May Day dates back to before you were born and changed the face of a hard days work.

In the early beginning, May Day was a celebration from spring to summer. In Medieval England people would go into the woods and collect greenery and flowers. Others would hold festivals with singing and dancing. May Day was time to celebrate.

In the late 1800's May Day became much more than flowers and dances. May Day became an International workers holiday. A day of celebration for workers around the world as an expression of unity and freedom.

In 1884, the U.S. Federation of Organized Trade and Labor Unions had passed a law declaring that, as of May 1, 1886, an eight hour workday would be the full and legal workday for all U.S. workers – the ruling class had that much time to recognize this new law and put it into effect.

The owners refused.

On May 1, 1886, workers took to the streets in a general strike throughout the entire country to force the ruling class to recognize the eight-hour working day. Over 350,000 workers across the country directly participated in the general strike, with hundreds of thousands of workers joining the marches as best they could.

Some groups across the globe today ask workers not to go to work in an attempt to raise awareness for better pay and working conditions.

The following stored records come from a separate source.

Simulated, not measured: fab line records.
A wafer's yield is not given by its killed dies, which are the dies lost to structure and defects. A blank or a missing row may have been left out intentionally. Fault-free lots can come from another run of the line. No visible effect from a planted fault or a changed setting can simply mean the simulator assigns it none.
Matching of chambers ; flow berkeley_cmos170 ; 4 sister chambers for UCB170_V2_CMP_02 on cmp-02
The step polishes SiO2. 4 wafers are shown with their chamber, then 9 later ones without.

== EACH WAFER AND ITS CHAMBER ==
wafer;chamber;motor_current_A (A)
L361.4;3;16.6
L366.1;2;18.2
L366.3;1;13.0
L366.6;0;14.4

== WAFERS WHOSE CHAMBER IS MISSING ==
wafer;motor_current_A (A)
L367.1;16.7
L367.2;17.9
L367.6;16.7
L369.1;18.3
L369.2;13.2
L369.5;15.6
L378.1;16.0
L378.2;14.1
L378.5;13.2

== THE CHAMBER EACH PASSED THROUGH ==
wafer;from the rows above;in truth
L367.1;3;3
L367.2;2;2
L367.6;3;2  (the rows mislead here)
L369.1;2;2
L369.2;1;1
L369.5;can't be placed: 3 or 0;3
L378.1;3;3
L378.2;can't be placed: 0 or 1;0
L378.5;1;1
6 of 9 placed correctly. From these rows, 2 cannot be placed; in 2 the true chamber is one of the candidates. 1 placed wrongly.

When I wrote about my daughter Ashley not knowing what May Day was a week or so ago, I got a lot of responses about doorbell ditching with baskets of flowers on your neighbors step and how it was a family event making small baskets for friends and loved ones. So.... whether you look at today as a great day in history for the working class, a time to celebrate with dancing and flowers, find it a day to stand up for more working rights or don't give the day a second thought, I wish you a happy day, hopefully filled with flowers.